WASHINGTON — Mike Waltz, the former national security adviser who left his position in May in the wake of the Signal chat controversy in March, will face a confirmation hearing Tuesday on Capitol Hill for his nomination as United Nations ambassador.
Waltz came under intense scrutiny in March for inadvertently adding a journalist to a Signal chat with top Trump officials discussing a U.S. military strike on Houthi rebels in Yemen.
President Donald Trump nominated Waltz to the U.N. post at the same time he announced Secretary of State Marco Rubio would take over Waltz’s post on an interim basis.

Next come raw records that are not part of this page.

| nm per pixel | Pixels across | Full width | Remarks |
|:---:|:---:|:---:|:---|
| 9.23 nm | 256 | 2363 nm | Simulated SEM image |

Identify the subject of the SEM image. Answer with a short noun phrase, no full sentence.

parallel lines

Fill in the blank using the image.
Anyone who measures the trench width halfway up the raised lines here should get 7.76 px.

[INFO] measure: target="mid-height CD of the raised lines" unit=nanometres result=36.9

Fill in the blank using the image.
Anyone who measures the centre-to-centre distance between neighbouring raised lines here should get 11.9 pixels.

Trump defended Waltz in public, telling NBC News the day after details came to light in an article by The Atlantic Editor-in-Chief Jeffrey Goldberg that Waltz “has learned a lesson and is a good man.”
Waltz later told Fox News that “I take full responsibility. I built the group.”
Waltz is likely to face some uncomfortable questions from Democrats on the Senate Foreign Relations Committee.
Democratic Sen. Tammy Duckworth, a member of the committee, told CBS News in May after Trump announced the shuffle that Waltz’s confirmation hearing would be “brutal.”
In an interview with “ABC News Live,” Goldberg said he received a message request on Signal from Waltz, or someone “who’s purporting to be Mike Waltz” in March. Goldberg said he accepted the request and several days later he was added to a group that included Vice President JD Vance and Defense Secretary Pete Hegseth, with Waltz apparently creating the chat.
Goldberg told ABC News a “long conversation” occurred between the group chat members on March 14, discussing “whether or not they should or shouldn’t take action in Yemen.”
The next day, he said he received a text in the chain from someone claiming to be Hegseth, or “somebody identified as Pete,” providing what Goldberg characterized as a war plan. The message included a “sequencing of events related to an upcoming attack on Yemen.”
Hegseth, Waltz and other White House officials denied the group had shared “war plans” in the chat but Pentagon acting Inspector General Steven Stebbins announced he was starting an investigation into Hegseth’s use of Signal during the Yemen attack. A U.S. official confirmed to ABC News that the IG was looking into a second Signal chat in which Hegseth shared timing for the attack with his wife, brother and attorney.
Before taking the role as national security adviser, Waltz served three terms in Congress representing Florida’s 6th Congressional District and sat on the Intelligence, Armed Services and Foreign Affairs committees. He was the first Green Beret to be elected to Congress.
During the presidential campaign, he was a key Trump surrogate on defense and foreign policy.
Before running for elected office, Waltz served in various national security policy roles in the George W. Bush administration in the Pentagon and White House. He retired as a colonel after serving 27 years in the Army and the National Guard.